Fay Maschler once described Jackson Boxer as a ‘benign Svengali,’ and Boxer was at his soulful, shepherding best in his Guardian think piece this past Sunday.
Boxer is far from the first disaffected owner to grieve for lost business after a rash of no shows, but his cry for help could be the rallying cry the industry desperately needs.
Sentiment amongst operators has quickly turned nuclear – punish perpetrators and assign guilt to all by association in the form of deposits. Clove Club (in)famously decided to go a step further in 2015, selling ‘tickets’ for their set menu, payable in advance; non-transferable and immobile. Stateside, many fine dining establishments manage bookings in the same manner, and it is increasingly acceptable to ask guests to confirm large table reservations with down payments.
Advocates can rightly point to food delivery as a fair comparison – you pay for your meal before anyone ever starts cooking – or to other, experiential formats, like festivals, theatres and cinemas. Why shouldn’t restaurants charge for the table they have reserved, the staff they have rostered and the food they have ordered, even if the guest decides to renege on the commitment?
Why people no show
Evidently, it is far more convenient to book a table than it is to attend the actual reservation.
Anyone can reserve a table in a couple of clicks, but the gulf between booking and dining is cluttered with rivaling offers and opportunities. Temptation now meets visibility as competitors lurk in your guests back pockets, just a nudge away from stealing attention. And competitors range far beyond bricks & mortar restaurants.
Booking engines sell inspiration, not experiences. This distinction demands they lock guests into reservations, however casual the intent, and distances guests from any personal attachment. It’s far easier to deny a faceless corporation than it is a local business owner.
What you can do about it
We’ll skip the basics. Waitlists; ‘day of’ phone calls; dedicated booking teams; deposits on large table bookings. You get it. Let’s dig deeper.

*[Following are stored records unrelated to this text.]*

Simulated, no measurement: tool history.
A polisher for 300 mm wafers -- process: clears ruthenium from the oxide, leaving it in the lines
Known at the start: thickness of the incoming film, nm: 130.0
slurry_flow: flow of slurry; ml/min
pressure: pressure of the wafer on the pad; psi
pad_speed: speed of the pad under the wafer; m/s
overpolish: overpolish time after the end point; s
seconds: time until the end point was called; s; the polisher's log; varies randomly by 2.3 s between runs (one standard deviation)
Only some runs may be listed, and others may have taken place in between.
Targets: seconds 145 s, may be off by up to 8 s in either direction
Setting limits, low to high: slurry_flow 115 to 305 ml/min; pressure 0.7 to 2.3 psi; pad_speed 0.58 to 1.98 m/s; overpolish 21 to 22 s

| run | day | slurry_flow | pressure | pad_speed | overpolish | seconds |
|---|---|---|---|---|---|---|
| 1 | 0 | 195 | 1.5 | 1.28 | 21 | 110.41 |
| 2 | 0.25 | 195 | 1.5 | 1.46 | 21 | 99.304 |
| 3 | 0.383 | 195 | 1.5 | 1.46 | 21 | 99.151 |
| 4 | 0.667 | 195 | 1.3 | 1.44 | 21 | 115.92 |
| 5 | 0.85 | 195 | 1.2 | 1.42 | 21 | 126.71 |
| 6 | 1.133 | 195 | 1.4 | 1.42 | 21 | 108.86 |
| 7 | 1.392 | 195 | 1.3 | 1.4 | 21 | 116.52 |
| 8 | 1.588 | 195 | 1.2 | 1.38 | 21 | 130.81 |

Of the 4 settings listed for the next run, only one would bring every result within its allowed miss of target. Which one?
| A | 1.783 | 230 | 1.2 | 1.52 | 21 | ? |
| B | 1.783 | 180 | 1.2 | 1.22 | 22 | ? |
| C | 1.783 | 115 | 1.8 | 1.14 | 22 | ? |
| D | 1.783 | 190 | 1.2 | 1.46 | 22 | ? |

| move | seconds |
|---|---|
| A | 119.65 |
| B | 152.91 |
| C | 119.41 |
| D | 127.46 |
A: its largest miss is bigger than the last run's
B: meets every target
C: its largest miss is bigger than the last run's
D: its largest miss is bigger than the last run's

Bookings don’t confirm attendance, but they do commit us to an occasion. And, once committed, we are that much more likely to complete the transaction. Even just saying ‘yes’ to a question has a transformative effect on conversion rates.
Extending this commitment is the simplest way to limit a no show. The more people we make a vow to, the less likely we are to default. Help guests to share their booking with their friends and guests, or even to strangers on social media; it all helps.
We’re also more likely to comply with people that match our principles. So, share your values, write like a human being, tell your guests what you stand for and how they can support the causes you do.
Non-attendance is not the enemy; it’s the lapse in communication that costs you money. Make the cancellation process straightforward. And, for all that this sounds counterintuitive, make sure guests feel comfortable cancelling.
Consumer-facing, offline industries have long struggled to transfer audience data into action. Today, software abounds to help close the gap. Find out which channel is most likely to cause a no show and which days and services are most at risk. Find out, and act on it.
Hotels and airlines are both entirely dependent on bookings, and both regularly overbook. Overbooking might seem inhospitable but, when matched to reliable demand data and a front of house team able to deal with a challenge, can optimise inventory. Stay active on social and reputational channels, and keep your website up to date. Diners will still be validating their decision until the last minute; don’t give them an excuse to wander.
If nothing else, reinforce positive behaviour: Incentivise off-peak bookings, reward return guests, and send communication tailored to your most regular guests. Fill your dining room with people that love what you do.
A note on deposits
Deposits will limit bookings and they won’t stop no shows altogether. If you do decide to impose this obstacle, explain the rationale to your guests. They’ll appreciate it, particularly if you’re asking them to change their behaviour to suit you.
Customers will occasionally miss their lunch and dinner and feel anxious and embarrassed when they do. Reach out to them. Don’t exchange a loyal guest for the sum of a deposit. The levy can be flexible, too. A skipped meal on a Monday may affect your business less than on a Friday. Pass this onto the consumer; make the punishment fit the crime.
Even if 36% of your bookings don’t convert – as was the case at Brunswick House on Mother’s Day – reservations represent an incredibly effective tool in the sales cycle, unmatched by any other everyday process.
Just as Jackson Boxer declared himself a ‘hopeless optimist,’ have faith in your customers to care, communicate and commit to their bookings.